There were some interesting tidbits on today’s Tyco earnings call—about earnings of course, but also about new cable/telco entrants into the security industry, stats on ADT’s PULSE offering, and a progress report on the conglomerate's split into three, separate, publicly traded companies.

On the new entrants: In response to a question about how/if new cable/telco entrants into the security industry is affecting ADT, Tyco CEO Ed Breen said: “We track every market we’re in very closely, and we know where the cable guys are and where we’re competing with them [and the metrics in those markets where we have cable/telco competitors] are there’s no difference in those markets compared to any other markets.”
Breen said he feels “very good about our competitive position.” He said that the question of partnerships is a “question for the future” one that ADT will look into “if that opportunity makes sense.”

He didn’t mention that ADT is in fact, already partnering with Frontier Communications in New York.  Frontier Communications—which calls itself the nation’s largest provider of communications services focused on rural America, offering Broadband, Phone, Satellite television, wireless Internet data access, in 27 states. It has 15,200 employees—Frontier gave security a go four years ago, but then decided it wanted to partner with big nationals. It’s now partnering with Pro1 in Pennsylvania and ADT in New York.

Breen shared some stats on the PULSE product. ADT currently has 105,000 PULSE units in field. All of those have been sold by ADT’s internal sales force. The average monthly revenue for those units is $50, which is a nice bump from legacy ADT accounts which average $36 and the Brink’s/Broadview legacy accounts which average $33 per month.

The ADT dealer base has been in training for months and will begin to sell the PULSE product at the end of the current quarter (Q2). When ADT first started selling Pulse, the take rate was 14 percent, last quarter it was 23 percent and this most recent quarter it was 28 percent, Breen said. A 30-percnet take rate is the goal, he said “and we’re nicely on our way.” In addition, he said it’s “clearly a stickier account.”

Breen said the separation of Tyco into three separate companies is progressing, with most of the work centered on finance and legal considerations.

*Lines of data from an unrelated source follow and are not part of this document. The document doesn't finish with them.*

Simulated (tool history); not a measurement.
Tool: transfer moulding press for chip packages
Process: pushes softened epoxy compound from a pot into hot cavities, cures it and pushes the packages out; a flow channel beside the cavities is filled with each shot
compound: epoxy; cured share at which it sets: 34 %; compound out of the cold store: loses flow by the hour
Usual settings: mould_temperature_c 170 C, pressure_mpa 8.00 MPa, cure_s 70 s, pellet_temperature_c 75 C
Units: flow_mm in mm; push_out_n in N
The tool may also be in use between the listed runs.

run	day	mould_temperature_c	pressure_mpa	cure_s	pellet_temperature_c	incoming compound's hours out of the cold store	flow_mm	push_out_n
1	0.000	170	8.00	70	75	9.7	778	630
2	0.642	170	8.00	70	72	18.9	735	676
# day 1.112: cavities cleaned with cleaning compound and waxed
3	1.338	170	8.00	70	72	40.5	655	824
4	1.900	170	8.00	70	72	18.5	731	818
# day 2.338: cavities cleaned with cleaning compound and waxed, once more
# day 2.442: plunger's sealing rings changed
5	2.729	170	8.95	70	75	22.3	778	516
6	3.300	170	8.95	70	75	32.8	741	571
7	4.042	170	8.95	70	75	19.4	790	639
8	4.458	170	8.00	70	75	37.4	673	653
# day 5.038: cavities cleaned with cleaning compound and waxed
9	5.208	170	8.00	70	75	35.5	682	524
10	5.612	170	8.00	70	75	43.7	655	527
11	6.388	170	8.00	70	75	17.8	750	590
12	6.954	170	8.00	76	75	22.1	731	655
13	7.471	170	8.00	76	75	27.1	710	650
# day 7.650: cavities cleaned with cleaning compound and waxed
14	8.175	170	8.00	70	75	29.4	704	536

In this, the first quarter of 2012, Tyco finished reorganizing its reporting segments to align with its reporting and management structure. Breen said the company is “nearing completion in filling out he management teams and boards of directors for the three companies,” though no new personnel announcements other than the CEOs of the three companies (George Oliver, Commercial Fire and Security; Naren Gursahaney, ADT North America Residential; and Patrick Decker, Flow Control) have been publicly announced.

Tyco has filed its tax ruling requests, is getting ready to talk to rating agencies in Feburary (so is holding tight to its $1b cash reserve right now.)

In late March the company will file important statements: From 10s for the the spincos—ADT North amercia Resi and Flow Control, as well as the preliminary proxy statement –which will include pro forma info on the Commercial Fire and Security Company—which by the way, is losing the ADT name.

Breen pointed out that it still has the right to the Tyco and SimplexGrinnell brands and said that this company’s commercial customers know who they’re working with, so the loss of the ADT name for the commercial company, he seemed to imply, is not a big concern.

Oh, yes, and earnings:  Q1 revenue was $4.2b, which is down from the same time period one year ago when it was $4.3b. Its operating income was up—at $549m compared to $495m one year ago. Likewise, its operating margin was 13 percent, up from 11.3 percent a year ago. For the security segment, from the release: "Revenue of $2.2 billion increased 2% in the quarter with organic revenue growth of 3%. Recurring revenue grew 4% organically with growth in all geographic regions. Non-recurring revenue grew 1% with strong growth in Asia Pacific and Latin America partially offset by modest declines in the North America and EMEA regions. Operating income was $339 million and the operating margin was 15.7%. Special items of $36 million primarily consisted of separation-related impairment and restructuring charges. Operating income before special items was $375 million and the operating margin improved 70 basis points to 17.4%. The increase in operating margin resulted from faster growth in ADT's higher margin recurring revenue business and the continued benefit of restructuring and cost reduction activities."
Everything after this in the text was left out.